CARLSON: Well the essence of the speech is Iraq. I mean the White House has been talking up the domestic part of it. The core of it is about Iraq. And I think that's going to be overshadowed by the speech the president will give probably next month, maybe in March, explaining why he wants to bring us to war with Iraq.

CARVILLE: You would agree with me that that speech, the speech that he talks about...

CARLSON: That is...

CARVILLE: That is going to be a very important speech...


CARLSON: And maybe one of the most important in all of our lives. A lot's at stake.

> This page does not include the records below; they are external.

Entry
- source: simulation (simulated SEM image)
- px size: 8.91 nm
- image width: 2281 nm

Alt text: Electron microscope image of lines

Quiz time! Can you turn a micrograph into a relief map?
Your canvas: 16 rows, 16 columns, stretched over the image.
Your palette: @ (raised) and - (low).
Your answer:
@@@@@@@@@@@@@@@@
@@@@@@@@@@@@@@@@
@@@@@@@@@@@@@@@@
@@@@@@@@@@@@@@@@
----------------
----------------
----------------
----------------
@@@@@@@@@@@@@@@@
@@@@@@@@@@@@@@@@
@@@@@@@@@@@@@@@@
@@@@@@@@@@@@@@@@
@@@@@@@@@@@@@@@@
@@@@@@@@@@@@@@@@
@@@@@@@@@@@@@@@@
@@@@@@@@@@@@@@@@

CARVILLE: Let's hope not. If we do go to war, let's hope we win the thing quickly, and it won't be that important a thing. I mean, after all, it's a nation of 22 million people. We're not likely to lose the war if we go, agreed?

BEGALA: Well let's spend the time -- while his staff is preparing the speech, let's all go and pray that he never has to give it. That's what I'm going to do tonight.

Well one of our viewers has an idea for a brand-new reality show. Stand by for "Fireback."



CARLSON: Welcome back to CROSSFIRE, the state of the union edition, very heavily populated edition of CROSSFIRE. We are all here.

This is "Fireback," where we ask you to fire back and you do. First up, Dwight Collins of Alexandria, Virginia writes, "Why doesn't anybody ask Senator Daschle what he passed as Senate majority leader that has helped the economy?

Because, Dwight, that would be mean. Because the answer would be nothing, zero. He was a failure as a Senate majority leader.

CARVILLE: If he passed a sensible piece of legislation, this White House would have vetoed it. So what difference does it make? (CROSSTALK)

BEGALA: But Bush signed, and did it work? And the answer is yes. He signed this bill that he proposed. No it hasn't worked.

CARVILLE: "I heard they'll be making a new TV reality show called 'George Billionaire.' It will be about a president who appears to be one thing, but his actions are something entirely different." Sheen Deis, Linton, North Dakota.

Sheen, I'll say this, I'm probably the only person here that's been to Linton, North Dakota not once, but twice. Al Rosenberg (ph) has a beautiful ranch out there. My friend Dave (ph), who runs those cattle drives is there. It's a great place you live. Linton, North Dakota is one of the most beautiful spots right there on the Missouri river.

NOVAK: One thing about President Bush, he is the genuine article. There is no question about it. You guys may not like him, but...

CARVILLE: He genuinely wants to pollute and genuinely wants to...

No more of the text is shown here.